What are the most challenging environments for autonomous cars?
Autonomous cars operate relatively well on motorways but have a harder time in town with many road users, especially pedestrians. The latter are extremely difficult to “read” in terms of predictions. In addition, how can the vehicle interact with pedestrians? Since there is no driver, the pedestrian has no one to look at, which could prove quite disorienting. It is essential to avoid the vicious circle: a vehicle doesn’t know how to communicate with pedestrians, the latter has an erratic behavior and therefore, the vehicle too... One possible solution is to program defensive trajectories that are not conservative i.e. being able to react and defend oneself against hazards without making the hypothesis that everyone does whatever they like. An autonomous vehicle must be able to avoid all accidents but it will not be able to do so in the event that someone wants to cause an accident. Mathematically, being able to protect oneself against any reaction from a driver is protecting oneself against the worst case scenario i.e. that all road users seek to cause an accident. In this case, is it even reasonable to start the car?
Another difficulty lies in the differences between countries. For example, the Swiss stop 6 feet before a pedestrian crossing. In Paris, consider yourself lucky if a car stops one foot inside the crossing... This is why autonomous cars will never be global. The social factor must be adapted to each country.
There is much talk about the moral choice that an independent car should make in the event of an accident, killing its driver vs a group of pedestrians, hitting a single pedestrian vs a group of pedestrians, etc. Are these real problems?

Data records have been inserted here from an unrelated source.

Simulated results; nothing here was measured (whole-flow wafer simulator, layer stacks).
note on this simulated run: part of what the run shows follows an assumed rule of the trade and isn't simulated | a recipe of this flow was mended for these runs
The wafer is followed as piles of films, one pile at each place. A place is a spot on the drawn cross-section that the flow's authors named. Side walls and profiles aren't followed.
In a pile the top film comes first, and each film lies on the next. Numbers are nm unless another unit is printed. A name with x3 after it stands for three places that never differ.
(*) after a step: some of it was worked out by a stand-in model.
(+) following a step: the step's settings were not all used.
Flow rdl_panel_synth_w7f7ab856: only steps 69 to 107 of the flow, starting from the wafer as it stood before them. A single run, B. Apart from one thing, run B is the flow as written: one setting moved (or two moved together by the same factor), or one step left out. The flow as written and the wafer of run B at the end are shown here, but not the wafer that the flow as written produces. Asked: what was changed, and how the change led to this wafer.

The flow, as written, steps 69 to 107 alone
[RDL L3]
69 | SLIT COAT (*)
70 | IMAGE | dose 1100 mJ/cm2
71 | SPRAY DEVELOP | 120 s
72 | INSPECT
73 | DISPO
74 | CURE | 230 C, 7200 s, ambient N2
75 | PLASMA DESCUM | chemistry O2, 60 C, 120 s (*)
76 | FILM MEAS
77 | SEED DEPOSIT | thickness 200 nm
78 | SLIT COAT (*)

From my point of view, this type of moral reasoning is absurd, because the question should never be put in these terms. A judge who rules on a case of road death will blame the driver for not having controlled their car and causing an accident. I do not know of any judgment where a driver is convicted for killing three people when, in case of having steered, they would have killed only one. Today, algorithms at work in autonomous cars are simply unable to make this kind of choice. They try to avoid accidents, nothing more. In the event of an accident, if driverless car knowingly decided to kill a person rather than hitting a group of people, I am sure that premeditation would be held against it! There will be no piece of code saying “I will kill.” As far as I know, Tesla has been involved in two fatal accidents but never inserted such a piece of code.
I must say that I was very surprised by these accidents. Everyone expected that the first accidents involving autonomous vehicles would dent the chassis – but would never prove mortal. This is both surprising and disturbing. My hypothesis is the following: maybe we have gone so far in avoiding crashes that the only ones remaining are the fatal ones? If so, this could prove very dangerous because autonomous vehicles may never get a chance to learn the difference between normal driving and risky driving if they never have the opportunity to experience near miss situations. This being said, we need to keep things in perspective: the first autonomous cars are much safer than traditional vehicles. They represent a real leap forward in terms of security.
Will it be possible to eliminate accidents completely?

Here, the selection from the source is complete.